Fireworks, if used improperly, can result in injury to the eyes of a child or adult as well as varying degrees of burns on the skin.

This 4th of July, take these simple steps before, during and after using consumer fireworks to keep you, your family and pets healthy, and your celebration safe.

Be prepared:

  • Know and follow all county and city fireworks laws for your area.
  • Never use homemade and/or illegal fireworks.
  • Clear away any dry vegetation and debris from where fireworks will be ignited.
  • Always have a water source, full bucket of water and/or fire-extinguisher close at hand.
  • Make sure your pets are indoors before you begin, to reduce the risk they will run loose or get injured. Animals have sensitive ears and can be frightened or stressed during a fireworks celebration.

While celebrating:

  • Be sure those watching are at a safe distance from where fireworks are being ignited.
  • Use safety eyewear, glasses or goggles to protect your eyes while igniting fireworks.
  • Never carry fireworks in a pocket or shoot them off in metal or glass containers.
  • Do not allow children to play with or light fireworks.
  • Sparklers should only be used under close adult supervision. (While often considered a “safe” firework for the young, the tip of a sparkler burns at 1,200 degrees or higher which can cause third degree burns.)
  • If a firework does not light or fire, let it sit for at least 20 minutes then carefully place it in a bucket of water.

Clean up:

  • Make sure fireworks are cold before handling and place all used fireworks into a bucket of water.
  • Clean up all debris.
  • Be sure matches, lighters and any unused fireworks are out of the sight and reach of children before, during and after your celebration.

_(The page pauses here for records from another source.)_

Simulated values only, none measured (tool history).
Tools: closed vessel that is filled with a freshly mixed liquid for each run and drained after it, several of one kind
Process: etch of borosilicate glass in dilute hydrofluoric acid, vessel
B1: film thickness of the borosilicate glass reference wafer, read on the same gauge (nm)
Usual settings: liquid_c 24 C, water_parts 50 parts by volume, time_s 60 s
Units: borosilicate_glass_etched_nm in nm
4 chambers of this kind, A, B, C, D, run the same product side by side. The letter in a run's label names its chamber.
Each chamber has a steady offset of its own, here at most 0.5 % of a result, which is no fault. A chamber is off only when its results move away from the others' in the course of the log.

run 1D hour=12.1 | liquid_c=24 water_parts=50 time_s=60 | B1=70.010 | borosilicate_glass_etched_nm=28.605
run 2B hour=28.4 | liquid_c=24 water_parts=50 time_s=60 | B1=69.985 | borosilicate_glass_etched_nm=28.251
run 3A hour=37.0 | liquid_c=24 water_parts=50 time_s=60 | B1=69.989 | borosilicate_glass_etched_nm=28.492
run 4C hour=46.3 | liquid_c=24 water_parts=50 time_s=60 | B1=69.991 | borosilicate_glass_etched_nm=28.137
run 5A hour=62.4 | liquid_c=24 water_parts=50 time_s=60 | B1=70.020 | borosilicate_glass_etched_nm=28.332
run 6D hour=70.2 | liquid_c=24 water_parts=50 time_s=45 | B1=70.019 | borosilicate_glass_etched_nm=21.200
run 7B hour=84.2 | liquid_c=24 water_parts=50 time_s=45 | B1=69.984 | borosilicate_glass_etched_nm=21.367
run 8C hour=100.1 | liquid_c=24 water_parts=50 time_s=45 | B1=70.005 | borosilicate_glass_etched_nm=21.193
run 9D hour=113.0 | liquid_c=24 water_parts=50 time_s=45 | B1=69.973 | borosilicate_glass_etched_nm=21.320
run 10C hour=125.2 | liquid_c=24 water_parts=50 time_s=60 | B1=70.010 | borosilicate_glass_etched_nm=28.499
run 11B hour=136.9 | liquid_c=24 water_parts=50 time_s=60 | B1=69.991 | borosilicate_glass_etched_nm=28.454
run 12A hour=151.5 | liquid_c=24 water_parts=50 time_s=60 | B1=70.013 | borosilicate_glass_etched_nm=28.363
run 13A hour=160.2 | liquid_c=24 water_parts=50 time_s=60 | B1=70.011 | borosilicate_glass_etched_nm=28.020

Check with your local fire and police departments for guidance on permitted fireworks and appropriate safety precautions. In a typical year, the number of reported fires in the U.S. is substantially higher on July 4th. It's estimated that consumer fireworks account for almost half of these reported fires, more than any other potential cause. It's important to understand the hazards posed by consumer fireworks and to protect your family, home, and property from the potential danger.

To avoid these risks, take your family to enjoy a public fireworks display conducted by trained professionals instead.

Make new memories this 4th of July, but make them safely. Watch out for family and friends as you share a healthy and safe holiday celebrating America's independence.

The Florida Forestry Service has a web page that lists burn bans and fireworks bans, if in place, by county.